Saturday, February 12, 2011

Got It Wrong

  It always seems to me that I get everything backwards.  My intentions will try to convey one thing and the exact opposite will occur.  My intentions are simple: be healthy and provide happiness and health for my family.  Kayla says that everything I've done has shown her that I'm pushing her away and that she's nothing to me.  Confucius said, "Mourn not that ye are not known.  Mourn that ye know not men."  I think that I've lived a life complaining that no one understands me.  Maybe my problem this whole time is that I've never taken the time or care to understand others.
  Last night, Kayla called and we were both understandably emotional.  She had stated before she left that she would be open to attempting a relationship once I've gotten to a more healthy place in my life.  She said on the phone that she didn't want to feel obligated to get back with me at a later time.  I told her that it wasn't an obligation to get back with me, but just a desire for her to be open to conversations and possibly dates so that we can re-establish a connection.  I told her that right now, it may only be selfish reasons that I want her and not love because of all the issues I have to deal with.  I probably don't even know what true love is.  I said that once I'm healthy, we may end up just being friends.
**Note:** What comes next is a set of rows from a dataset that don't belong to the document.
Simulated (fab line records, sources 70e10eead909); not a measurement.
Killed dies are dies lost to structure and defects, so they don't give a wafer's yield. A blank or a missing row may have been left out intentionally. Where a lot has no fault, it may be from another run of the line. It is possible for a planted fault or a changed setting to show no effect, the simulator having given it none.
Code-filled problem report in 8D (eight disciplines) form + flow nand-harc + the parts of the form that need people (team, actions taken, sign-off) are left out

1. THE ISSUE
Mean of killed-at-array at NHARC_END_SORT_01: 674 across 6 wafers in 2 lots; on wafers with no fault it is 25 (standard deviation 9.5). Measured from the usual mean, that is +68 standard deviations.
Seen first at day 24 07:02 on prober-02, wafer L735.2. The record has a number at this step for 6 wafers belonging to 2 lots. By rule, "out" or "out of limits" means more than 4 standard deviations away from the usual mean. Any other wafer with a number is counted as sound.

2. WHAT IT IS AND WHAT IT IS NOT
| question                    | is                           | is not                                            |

  Hours later, she called back saying she's been nauseated and broken up since I said that about just being friends.  She said I should have no reason not to love her and want to be with her.  Again, my stupid mouth went and said something that conveyed the exact opposite of what I intended.  I was trying to comfort her and tell her that she is in no way under any obligation to have to spend the rest of her life with someone with whom she can find no peace, harmony and balance.  Instead, she took from it that I don't want anything but a friendship with her.  She knows how I usually need time to think of how to phrase things appropriately, but she needed comfort right then and I failed to give it to her.  Not only did I fail, I made it worse.  She said she'll never hurry me again.
  I texted her and told her that it's understandable that she would need comfort right now and that I'm sorry I'm not even healthy enough to do that much for her.  I said that me trying to comfort her right now would be like an epileptic trying to lead a blind person.  He might jerk them around and risk hurting them.  I told her that I love her enough to not risk that again at this time.  Please, all of you out there, pray for her to feel comforted in her times of turmoil.  If you can, please leave encouraging comments on her blog.  She needs friends right now and, try as I might, I'm not being very successful at being that for her.